The Middle East policies of US President Barack Obama may well prove the most detrimental in history so far, surpassing even the right-wing policies of President George W. Bush. Even those who warned against the overt optimism which accompanied Obama’s arrival to the White House must now be stunned to see how low the US president will go to appease Israel — all under the dangerous logic of needing to keep the peace process moving forward.
As … Netanyahu knows very well, it is not “settlements” per se that are illegal. It is the transfer of an occupier’s population into the occupied territories that violates the Fourth Geneva Convention, to which Israel is a signatory. Such transfers are illegal irrespective of where they take place—whether in settlements in the West Bank countryside or in apartment buildings in East Jerusalem.
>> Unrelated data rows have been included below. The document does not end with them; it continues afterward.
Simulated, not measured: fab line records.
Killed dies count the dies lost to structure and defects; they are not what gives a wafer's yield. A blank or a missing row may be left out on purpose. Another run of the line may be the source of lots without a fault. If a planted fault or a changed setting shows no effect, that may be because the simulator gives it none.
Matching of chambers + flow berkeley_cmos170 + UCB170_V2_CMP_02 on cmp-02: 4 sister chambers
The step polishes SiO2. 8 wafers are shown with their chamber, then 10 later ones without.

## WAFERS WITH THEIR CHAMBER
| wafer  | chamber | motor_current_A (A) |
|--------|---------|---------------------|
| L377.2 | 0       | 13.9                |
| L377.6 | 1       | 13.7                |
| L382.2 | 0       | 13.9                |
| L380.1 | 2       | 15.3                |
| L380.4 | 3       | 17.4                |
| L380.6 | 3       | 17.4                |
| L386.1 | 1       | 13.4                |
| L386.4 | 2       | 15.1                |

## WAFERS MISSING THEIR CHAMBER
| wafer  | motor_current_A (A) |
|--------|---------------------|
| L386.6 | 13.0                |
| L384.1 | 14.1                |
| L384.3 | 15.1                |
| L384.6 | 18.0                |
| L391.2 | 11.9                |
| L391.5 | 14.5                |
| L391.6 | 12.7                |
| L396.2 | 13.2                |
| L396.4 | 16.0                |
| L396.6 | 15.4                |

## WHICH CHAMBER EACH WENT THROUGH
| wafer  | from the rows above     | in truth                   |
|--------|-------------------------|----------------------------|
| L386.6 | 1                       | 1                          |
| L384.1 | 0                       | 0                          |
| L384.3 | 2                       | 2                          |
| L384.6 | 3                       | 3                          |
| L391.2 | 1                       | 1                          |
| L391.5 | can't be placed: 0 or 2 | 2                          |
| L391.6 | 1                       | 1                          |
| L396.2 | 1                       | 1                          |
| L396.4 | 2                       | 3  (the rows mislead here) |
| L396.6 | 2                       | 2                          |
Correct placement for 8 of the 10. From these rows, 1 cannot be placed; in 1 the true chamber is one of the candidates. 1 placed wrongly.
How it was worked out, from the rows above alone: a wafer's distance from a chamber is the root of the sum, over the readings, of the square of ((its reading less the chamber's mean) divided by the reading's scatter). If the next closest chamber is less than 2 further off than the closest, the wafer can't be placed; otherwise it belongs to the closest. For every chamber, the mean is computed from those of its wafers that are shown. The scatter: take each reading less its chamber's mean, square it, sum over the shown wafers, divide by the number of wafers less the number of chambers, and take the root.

In addition to the concession in the Jordan Valley and the [$3.00B] offer of combat jets that would effectively double the annual aid from the US, the deal is said to include a promise by Washington to veto for the next year any UN resolutions Israel opposes and to refrain, after borders have been agreed, from demanding any future limits on settlement growth.
When I envision Israel ending settlement expansion and living in equality with the Palestinians – while Netanyahu’s government confiscates more Palestinian land and builds more settlements every single day – I wonder who is misguided?
Asad Ghanem: “The core of the negotiations for Abbas is about ending the occupation, but he has progressively conceded to Israel its very narrow definition of what constitutes occupied land. The rights of the refugees and other Palestinians to be included in the Palestinian nation now exist chiefly at the level of rhetoric.”
Matan Cohen, Israeli who disrupted PM’s speech: We were raised on human rights. Youngster who heckled Netanyahu during GA address in New Orleans says US Jews distancing themselves from community due to “expectation of blind loyalty to Israel.”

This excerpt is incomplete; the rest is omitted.